Why isn't $\lim_{n \to \infty} \int_{1/n}^{1} \frac{1}{x}dx$ equivalent to itself rewritten as a Riemann sum?

Question

I was comparing integrals to their equivalent riemann sums, specifically the harmonic series and I derived that:

$$\displaystyle{\lim_{n \to \infty}} \int_{1/n}^{1} \frac{1}{x}dx = \displaystyle{\lim_{n \to \infty}}\sum_{k=1}^{n} \frac{1}{k}$$

The issue is that they are not equal and I don't know why. I found when I plugged in large numbers for n into the above expressions, the difference between $\int_{1/n}^{1} \frac{1}{x}dx$ and $\sum_{k=1}^{n} \frac{1}{k}$ approached, gamma, the Euler Mascheroni. I rewrote my equation to accomodate for the discrepancy:

$$\gamma +\displaystyle{\lim_{n \to \infty}} \int_{1/n}^{1} \frac{1}{x}dx = \displaystyle{\lim_{n \to \infty}}\sum_{k=1}^{n} \frac{1}{k}$$

And when I further simplified I found the main identity of gamma:

$$\gamma=\lim_{n \to \infty} \left ( -\ln(n)- \sum_{k=1}^{n} \frac{1}{k} \right ) $$

How could I have possibly known that there would be a constant difference between the two expressions without entering large numbers into my calculator? And what error did I make in my initial derivation?

Answer 1

IIRC, the first term of all summations are equal to the integral of the function within the sum. You can find the other terms of the sum by subtracting that integral from the sum.

Under your assumption:

$$\sum_{k=1}^{x} k = \frac{1}{2} x^{2}$$

This is incorrect and only an approximation of the function.

If you calculate what function approximates

$$-\frac{1}{2} x^{2} +\sum_{k=1}^{x} k$$

You would find the second term of the function, $\frac{1}{2} x$

Answer 2

Why do you think they are not equal?

Everything indicates they are equal, the both regularize to $\gamma$.

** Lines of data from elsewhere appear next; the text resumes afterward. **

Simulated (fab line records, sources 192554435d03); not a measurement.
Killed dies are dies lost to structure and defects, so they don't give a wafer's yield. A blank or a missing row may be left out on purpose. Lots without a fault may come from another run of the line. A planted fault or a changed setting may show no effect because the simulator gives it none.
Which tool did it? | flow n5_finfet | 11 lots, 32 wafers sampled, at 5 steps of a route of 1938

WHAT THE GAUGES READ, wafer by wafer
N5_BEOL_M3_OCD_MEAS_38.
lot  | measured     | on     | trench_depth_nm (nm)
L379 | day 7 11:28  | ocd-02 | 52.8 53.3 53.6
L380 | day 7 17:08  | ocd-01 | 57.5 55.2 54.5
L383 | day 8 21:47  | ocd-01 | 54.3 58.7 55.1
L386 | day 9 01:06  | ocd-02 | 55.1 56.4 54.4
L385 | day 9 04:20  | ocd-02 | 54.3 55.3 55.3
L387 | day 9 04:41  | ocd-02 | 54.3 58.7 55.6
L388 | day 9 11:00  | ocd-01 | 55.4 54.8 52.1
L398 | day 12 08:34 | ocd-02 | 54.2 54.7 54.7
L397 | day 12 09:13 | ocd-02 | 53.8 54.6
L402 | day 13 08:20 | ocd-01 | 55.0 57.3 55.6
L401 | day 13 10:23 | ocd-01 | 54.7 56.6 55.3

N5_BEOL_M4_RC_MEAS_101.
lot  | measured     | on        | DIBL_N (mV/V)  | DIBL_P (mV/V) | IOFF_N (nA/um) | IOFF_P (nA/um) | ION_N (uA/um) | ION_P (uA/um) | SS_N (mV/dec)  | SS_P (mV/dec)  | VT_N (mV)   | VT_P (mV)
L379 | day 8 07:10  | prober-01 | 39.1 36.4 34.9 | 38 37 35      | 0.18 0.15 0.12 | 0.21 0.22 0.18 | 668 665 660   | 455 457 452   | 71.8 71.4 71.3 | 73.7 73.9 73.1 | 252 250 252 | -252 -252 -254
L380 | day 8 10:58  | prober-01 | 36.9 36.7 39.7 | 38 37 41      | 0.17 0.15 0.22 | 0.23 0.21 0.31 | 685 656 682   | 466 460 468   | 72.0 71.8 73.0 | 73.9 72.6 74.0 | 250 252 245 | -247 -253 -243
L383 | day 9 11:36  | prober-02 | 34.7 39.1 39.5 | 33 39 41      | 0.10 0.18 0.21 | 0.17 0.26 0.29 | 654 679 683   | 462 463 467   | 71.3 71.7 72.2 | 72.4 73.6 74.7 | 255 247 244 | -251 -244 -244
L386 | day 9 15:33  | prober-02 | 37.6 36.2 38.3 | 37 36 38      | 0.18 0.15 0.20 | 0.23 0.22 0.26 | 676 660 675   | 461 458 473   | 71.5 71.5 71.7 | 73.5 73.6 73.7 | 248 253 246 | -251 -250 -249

Let's consider the transform $\mathcal{L}_t[t f(t)](x)$. It is notable by the fact that it preserves the area under the curve: $$\int_0^\infty f(x)dx=\int_0^\infty \mathcal{L}_t[t f(t)](x) dx$$

But more interesting, it also works well with divergent integrals, allowing us to define the equivalence classes of divergent integrals. Particularly, by successfully applying this transform to $\int_1^\infty \frac1xdx=\int_0^\infty\frac{\theta (x-1)}{x}dx$, one can obtain the following equivalence class of divergent integrals (the first one and the third one turn out to be similar up to a shift):

$\int_0^\infty\frac{\theta (x-1)}{x}dx=\int_0^\infty\frac{e^{-x}}{x}dx=\int_0^\infty\frac{dx}{x+1}=\int_0^\infty\frac{e^x x \text{Ei}(-x)+1}{x}dx=\int_0^\infty\frac{x-\ln x-1}{(x-1)^2}dx$

On the other hand, applying the transform to $\int_0^1\frac1x dx=\int_0^\infty \frac{\theta (1-x)}{x}dx$ one can obtain another set of equal integrals:

$\int_0^\infty\frac{\theta (1-x)}{x}dx=\int_0^\infty\frac{1-e^{-x}}{x}dx=\int_0^\infty\frac{1}{x^2+x}dx=\int_0^\infty-e^x \text{Ei}(-x)dx=\int_0^\infty-\frac{x-x\ln x-1}{(x-1)^2 x}dx$

Now, having postulated equivalence of divergent integrals in each class, we can pick two integrals, one from each class and compare them. Well, it seems, the integrals in the second class are bigger by an Euler's constant:

$\int_0^{\infty } \left(\frac{1-e^{-x}}{x}-\frac{1}{x+1}\right) \, dx=\gamma$

And thus, we can conclude that $\int_0^1\frac1xdx=\gamma+\int_1^\infty \frac1xdx$. Surprising, is not it, given that one would naively expect $\ln 0=-\ln\infty$?

But we also have an identity $\gamma = \lim_{n\to\infty}\left(\sum_{k=1}^n \frac1{k}-\int_1^n\frac1t dt\right)$ and know the regularized value of harmonic series $\operatorname{reg}\sum_{k=1}^n \frac1{k}=\gamma$. Thus, we obtain $$\int_0^1\frac1xdx=\gamma+\int_1^\infty\frac1xdx=\sum_{k=1}^\infty\frac1k.$$

So, your comparison technique is possibly wrong, but the integral is equal to the sum.